Monday, Sep. 09, 2002

No, America Has Not (Thank God)

By Michael Elliott

When William Butler Yeats sat down to write about the 1916 Easter rebellion in Dublin, he knew it marked a rupture in Ireland's fabric. Before 1916 was one state of affairs; after it, all was "changed, changed utterly." Sept. 11, we have come to think, is an event for modern America much as Easter 1916 was for Ireland. At home the U.S. is supposed to be different from the way it was; abroad it has ostensibly found a fresh definition of its role in the world.

I don't believe it. I don't believe that the essentials of American society were changed by the attacks, and I don't believe that American foreign policy should be stood on its head in response to them. Sept. 11 needs to be put in perspective.

One way of doing so is to compare Sept. 11 with Dec. 7, 1941, that other day that will live in infamy. For the U.S., World War II really was epochal. More than 12 million were mobilized into the armed forces; nearly 300,000 died in battle; the economy was rescued from a deep slump; technological innovation proceeded at a pace never seen before; the social and economic position of women was transformed; the carapace of legal racial segregation began to crack; weapons were developed that could end life on earth; and in the war's shadow, the G.I. Bill created a mass middle class.

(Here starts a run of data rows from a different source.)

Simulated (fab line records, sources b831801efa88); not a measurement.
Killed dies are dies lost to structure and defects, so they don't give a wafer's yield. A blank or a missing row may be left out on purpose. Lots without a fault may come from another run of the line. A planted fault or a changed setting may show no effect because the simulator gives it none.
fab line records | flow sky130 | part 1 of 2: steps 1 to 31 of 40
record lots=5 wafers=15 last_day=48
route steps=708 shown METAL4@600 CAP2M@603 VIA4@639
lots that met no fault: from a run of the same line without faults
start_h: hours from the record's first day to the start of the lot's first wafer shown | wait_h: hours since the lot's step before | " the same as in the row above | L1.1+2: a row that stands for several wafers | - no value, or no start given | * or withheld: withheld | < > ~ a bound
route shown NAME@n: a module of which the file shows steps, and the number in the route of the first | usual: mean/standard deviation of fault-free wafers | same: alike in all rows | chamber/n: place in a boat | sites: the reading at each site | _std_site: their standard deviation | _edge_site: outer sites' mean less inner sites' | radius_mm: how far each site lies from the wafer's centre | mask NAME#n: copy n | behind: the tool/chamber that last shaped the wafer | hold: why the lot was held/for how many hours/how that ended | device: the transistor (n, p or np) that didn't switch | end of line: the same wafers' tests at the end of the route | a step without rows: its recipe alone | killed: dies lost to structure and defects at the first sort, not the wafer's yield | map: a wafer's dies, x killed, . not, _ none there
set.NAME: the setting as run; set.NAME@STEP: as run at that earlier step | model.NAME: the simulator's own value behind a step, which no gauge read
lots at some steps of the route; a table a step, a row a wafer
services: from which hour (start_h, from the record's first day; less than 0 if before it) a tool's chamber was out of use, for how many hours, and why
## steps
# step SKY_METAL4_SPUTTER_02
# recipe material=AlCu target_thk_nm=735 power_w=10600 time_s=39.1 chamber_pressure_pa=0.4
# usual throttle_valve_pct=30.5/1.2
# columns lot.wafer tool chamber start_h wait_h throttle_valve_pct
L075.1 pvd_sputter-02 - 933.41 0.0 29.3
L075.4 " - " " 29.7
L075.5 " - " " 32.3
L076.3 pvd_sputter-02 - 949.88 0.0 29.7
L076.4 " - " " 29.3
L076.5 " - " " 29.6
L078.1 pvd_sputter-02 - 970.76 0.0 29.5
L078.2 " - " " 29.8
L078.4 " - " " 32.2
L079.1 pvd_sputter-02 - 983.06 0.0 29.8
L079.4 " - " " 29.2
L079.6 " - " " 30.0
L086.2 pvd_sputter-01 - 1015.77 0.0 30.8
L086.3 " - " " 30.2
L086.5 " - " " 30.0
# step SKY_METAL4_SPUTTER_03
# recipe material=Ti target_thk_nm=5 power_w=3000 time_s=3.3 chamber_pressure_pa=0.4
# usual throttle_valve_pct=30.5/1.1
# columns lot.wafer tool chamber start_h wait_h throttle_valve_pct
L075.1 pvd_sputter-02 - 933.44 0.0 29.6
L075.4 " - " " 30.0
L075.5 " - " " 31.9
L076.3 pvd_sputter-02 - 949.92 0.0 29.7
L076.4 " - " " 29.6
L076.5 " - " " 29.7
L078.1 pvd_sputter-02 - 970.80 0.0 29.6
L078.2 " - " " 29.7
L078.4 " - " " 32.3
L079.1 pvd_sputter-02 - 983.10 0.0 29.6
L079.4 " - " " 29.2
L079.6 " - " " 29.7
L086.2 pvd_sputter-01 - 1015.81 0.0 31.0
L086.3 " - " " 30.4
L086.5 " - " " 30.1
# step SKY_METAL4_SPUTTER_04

Nothing that has happened since Sept. 11 suggests that it will mark so profound a change in American society. If it had, two indicators would by now have flashed red. Everyone knows that the churches were full on Sept. 16, but everyone who regularly goes to church knows they haven't stayed that way. Michael Dimock, of the Pew Research Center for the People and the Press, who has tracked polling data since last fall, says he can find "no evidence" of a religious awakening. The Pentagon says that although there was an approximate doubling in the number of people expressing interest in the armed forces after Sept. 11, this did not later translate into any marked increase in enlistments.

Nor is there any reason to believe that the war on terrorism will dominate American foreign policy. Take one more comparison, this time with the cold war. For more than 40 years, the U.S. was consumed by a global struggle against communism. Some 95,000 Americans died in Vietnam and Korea in wars designed to contain the communist threat. The defense budget soared to levels unprecedented in "peacetime."

It is simply ridiculous to imagine that defeating radical Islamic terrorism--however vile it may be--will require the same level of national commitment as was seen in the cold war. The Soviet Union's ideology had many adherents and apologists throughout the West. For leaders in the developing world--where the Soviet Union was extending its power as late as the 1980s--Moscow was associated with progress and an escape from the thieving grasp of colonialism. Above all, communism was militarily powerful; the Soviet Union had thousands of weapons of mass destruction aimed right at us, and in Vietnam communist forces defeated the U.S. and its local allies.

The contrast with radical Islamic terrorism could hardly be more pronounced. Al-Qaeda controls not a single state. Leaders of every nation in the Muslim world loathe al-Qaeda's tenets, for the very good reason that they threaten those leaders' power. Though there is certainly a network of al-Qaeda sympathizers in the West, radical Islam has been unable to proselytize outside a very limited core of religious fanatics. Compared with the military power of Soviet communism, Islamic terrorists are a raggle-taggle army on the run. To revise our national priorities fundamentally in response to the terrorists pays them more respect than they deserve.

In fact, a foreign policy shaped by the war on terrorism would serve America poorly. The world is full of problems that need American resourcefulness: the rise of China, the fall of Japan, Europe's crisis of self-confidence, economic turmoil in Latin America. Policies designed to combat terrorism have nothing to offer such cases, yet any one of them may have more of an impact on our future than Sept. 11. If the U.S. takes terrorism as a simple guide to complex situations, it will often fall into error. It is, for example, natural for Americans to sympathize with Israelis--fellow sufferers from terrorism. But it is false to imagine that the Israeli-Palestinian conflict, with its roots in competing claims to the same real estate, can be solved solely by asking who is a terrorist and who is a victim.

In the end, I suspect, the war on terrorism will look nothing like World War II or the cold war but rather like the 50-year fight to end the Atlantic slave trade in the first half of the 19th century. That was a priority for many nations, but it never defined the national interest of any one of them. The occasional use of military power against slavers--usually by Britain's Royal Navy, which held a position like that now enjoyed by U.S. forces--was important to the cause. But so were moral persuasion, multilateral diplomacy, economic development and bribes. All will prove useful in defeating terrorism.

Ending the slave trade was a noble undertaking. So is the war on terrorism. But we cannot allow it to define who we are or to shape all the ways in which we act in the world. If we do so--to use the old refrain--the terrorists really will have won.